In the lower side of the refrigerator, a machine room 60 may include and/or house a compressor 50, a condenser (not shown) and a decompressor (not shown), and optionally, one or more other cooling cycle constituents.

With the configuration as mentioned above, the cold air generated in the evaporator 31 may be discharged to the inside of the freezer F through the cold air outlet 21, and the cold air may refrigerate and/or freeze the food stored inside the freezer compartment F, then may be transferred to the evaporator 31 through the cold air inlet 22.

The term “a cooling apparatus of the refrigerator” (hereinafter called to as a cooling apparatus) used herein is understood in a wide conceptual sense, comprising all the possible constructions having a function of refrigerating a space inside the refrigerator. For example, the cooling apparatus may include the components of the cooling cycle, the blast fan 40, the suction fan 41, the cold air generating compartment 30, the cold air outlet 21, the cold air inlet 22, and the machine room 60.

FIG. 2 shows a view of an exemplary cooling apparatus 100 during the cooling process in accordance with embodiments of the present disclosure.

As shown in FIG. 2, the cooling apparatus 100 in accordance with the embodiments of the present disclosure may include a compressor 110, a condenser 120, a decompressor 130 and an evaporator 140. The compressor 110 and the condenser 120 may be connected each other via a first flow path 115. The condenser 120 and the decompressor 130 may be connected to each other via a second flow path 125. The decompressor 130 and the evaporator 140 may be connected to each other via a third flow path 135. Further, the evaporator 140 and the compressor 110 may be connected to each other via a fourth flow path 145.

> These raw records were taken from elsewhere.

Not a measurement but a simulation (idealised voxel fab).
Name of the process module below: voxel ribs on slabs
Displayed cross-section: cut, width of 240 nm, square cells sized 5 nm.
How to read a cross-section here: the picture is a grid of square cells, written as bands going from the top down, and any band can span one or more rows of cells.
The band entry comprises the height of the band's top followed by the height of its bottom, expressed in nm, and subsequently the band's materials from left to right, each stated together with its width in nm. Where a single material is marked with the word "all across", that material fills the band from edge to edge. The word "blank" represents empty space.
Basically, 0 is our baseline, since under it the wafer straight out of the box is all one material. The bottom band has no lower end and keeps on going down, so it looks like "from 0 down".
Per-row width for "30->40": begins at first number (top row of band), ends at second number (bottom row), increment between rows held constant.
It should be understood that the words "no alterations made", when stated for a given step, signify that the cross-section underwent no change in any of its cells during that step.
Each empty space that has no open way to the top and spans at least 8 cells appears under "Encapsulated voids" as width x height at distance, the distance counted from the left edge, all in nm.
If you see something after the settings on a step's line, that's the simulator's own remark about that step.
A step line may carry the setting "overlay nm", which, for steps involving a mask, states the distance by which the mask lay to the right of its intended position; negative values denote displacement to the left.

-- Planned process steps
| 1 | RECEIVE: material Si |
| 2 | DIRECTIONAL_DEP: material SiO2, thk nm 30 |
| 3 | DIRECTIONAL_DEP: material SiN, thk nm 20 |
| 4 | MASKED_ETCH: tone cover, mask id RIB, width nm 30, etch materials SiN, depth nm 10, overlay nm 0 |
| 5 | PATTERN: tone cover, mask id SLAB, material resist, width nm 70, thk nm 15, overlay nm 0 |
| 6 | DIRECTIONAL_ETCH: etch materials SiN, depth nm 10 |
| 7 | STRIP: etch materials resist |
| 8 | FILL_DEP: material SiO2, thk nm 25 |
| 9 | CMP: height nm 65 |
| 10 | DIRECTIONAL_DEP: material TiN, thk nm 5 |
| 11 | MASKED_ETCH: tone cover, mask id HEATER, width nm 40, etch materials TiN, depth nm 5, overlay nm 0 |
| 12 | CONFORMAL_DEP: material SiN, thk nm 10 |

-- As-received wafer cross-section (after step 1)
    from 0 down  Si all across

The decompressor 130 is described and shown herein as a capillary tube type, but is not limited thereto, and may be an expansion valve type.

The refrigerant compressed with high temperature and high pressure in the compressor 110 may be supplied to the condenser 120 via the first flow path 115. The compressed refrigerant supplied to the condenser 120 may be liquefied by releasing heat during the course of passage through the condenser 120. The refrigerant condensed in the condenser 120 may be supplied to the decompressor 130 via the second flow path 125, and the condensed refrigerant may be reduced in pressure during the course of passage through the decompressor 130. The liquefied low-temperature and low-pressure refrigerant may be supplied to the evaporator 140 via the third flow path 135. The liquefied low-temperature and low-pressure refrigerant may be vaporized by absorbing heat from the surroundings during the course of passage through the evaporator 140. Therefore, the air surrounding the evaporator 140 loses heat and becomes cold air. The cold air generated may be supplied to inside the refrigerator. The refrigerant passed through the evaporator 140 may be returned to the compressor 110.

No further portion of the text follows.